Giving false answers to questions asked out of faith.
If someone out of faith asks us a sincere question about Dharma, and out of miserliness we refuse to give a correct answer, we incur a gross downfall.
Generally speaking withholding the Dharma from somebody creates the karmic causes for others to withhold the Dharma from you in the future. Since finding the Dharma is so rare, it is quite foolish to create such karma for ourselves.
There are many reasons why we might not answer questions asked out of faith. One might be we simply don’t know the answer, but we are too prideful to admit that we don’t, so we refuse to answer. A second might be we think by withholding the Dharma I can get the other person to do what I want them to do. Many parents, for example, will blackmail their kids by withholding their love for them if the kids don’t do as the parents wish. Such similar abusive behavior can also occur in a student-teacher relationship. The teacher, of course, might have their rationalizations why their withholding of the Dharma is in the best interests of the student – and sometimes they may be right – but generally speaking we should really check our motivation and wisdom to make sure we are right before we do such a thing. As a general rule, it is better to err on the side of giving the Dharma than withholding it.

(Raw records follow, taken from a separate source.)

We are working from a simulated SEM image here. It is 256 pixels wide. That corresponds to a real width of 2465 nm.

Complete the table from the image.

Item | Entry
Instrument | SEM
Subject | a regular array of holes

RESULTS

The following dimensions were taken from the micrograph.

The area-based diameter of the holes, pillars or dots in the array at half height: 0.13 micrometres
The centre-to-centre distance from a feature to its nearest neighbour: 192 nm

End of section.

A third reason might be simple laziness. We know the answer, but just can’t be bothered to take the time to answer. It sometimes takes a lot of work and commitment of time to answer other’s Dharma questions. A fourth reason might be we just don’t like the other person. Even people who have been practicing and indeed teaching for many years will still have preferences within their mind towards some people and aversion towards others. This likewise happens within a center. To pretend otherwise is spiritually fatal conceit. Of course we know we shouldn’t have such preferences, but if we are honest with what is going on in our mind, such preferences exist. The others in the Sangha are not stupid. They know when we have such preferences, and if they are not on the receiving end of it, they can generate all sorts of resentments towards ourselves as the teacher or towards other members of the Sangha.
This is why it is generally advisable for members of the Sangha, and Dharma teachers in particular, to make a point of cultivating healthy and happy relationships with those in the Sangha they like the least! It is too easy to run off with those we like and exclude those we don’t, even if we do so in only very subtle ways. It is natural, of course, when we are at festivals to spend time with our close Dharma friends who we haven’t seen most likely since the last festival, but then we end up neglecting the students we brought to the festival with us. While it is a strange sentence to say, we should follow the example of Jesus and Bill Clinton! If you check, the vast majority of Jesus’s teachings were about reaching out to those who everyone else shuns and condemns. He made a point of heading straight for those who the culture of his time excluded and through his love he brought them into the fold. When his disciples would object, he would chastise them for not taking the teachings to heart. In a similar way, Bill Clinton’s general mode of operation when he is in large crowds is to find the person who is the most excluded and the most marginalized, and he will go right up to them and make them feel like they are the most important person in the world. Of course, his motivation might not be 100% for doing so, but as a way of going through life it is perfect.
We need to remember that we do not just give Dharma through giving formal Dharma teachings, but rather our every act in this world is an example of giving Dharma. If there are people who look up to us or who would benefit from our help, but out of laziness, attachment, anger and so forth, we fail to help them it could likewise be considered a transgression of this vow. There are those who we may have not yet met but could otherwise be helping, but if we fail to do so again motivated by delusion, it could likewise be considered a transgression of this vow.
Giving Dharma is not limited to just giving Dharma advice packages as Dharma advice. We could be watching a football game with a friend, and simply discussing it in a completely normal way could serve as sharing Dharma wisdom. Of course we don’t want to be weird about this where people think we are some Dharma robot who starts every sentence with “Geshe-la says,” but when you think about it there is not a single situation that doesn’t directly or indirectly teach some truth of Dharma. Our job it to simply become aware of this truth, and then share our perspective of things in a completely normal way. Then, even if we never talk about the Dharma and the other person doesn’t even know we are Buddhists, we wind up having our every word wind up being the sharing of Dharma wisdom. But if instead, out of attachment to idle chatter, we fail to do so, it could be an example of transgressing this vow. Just be natural. If Dharma is within you, by being natural, it will naturally come out in ways others can accept.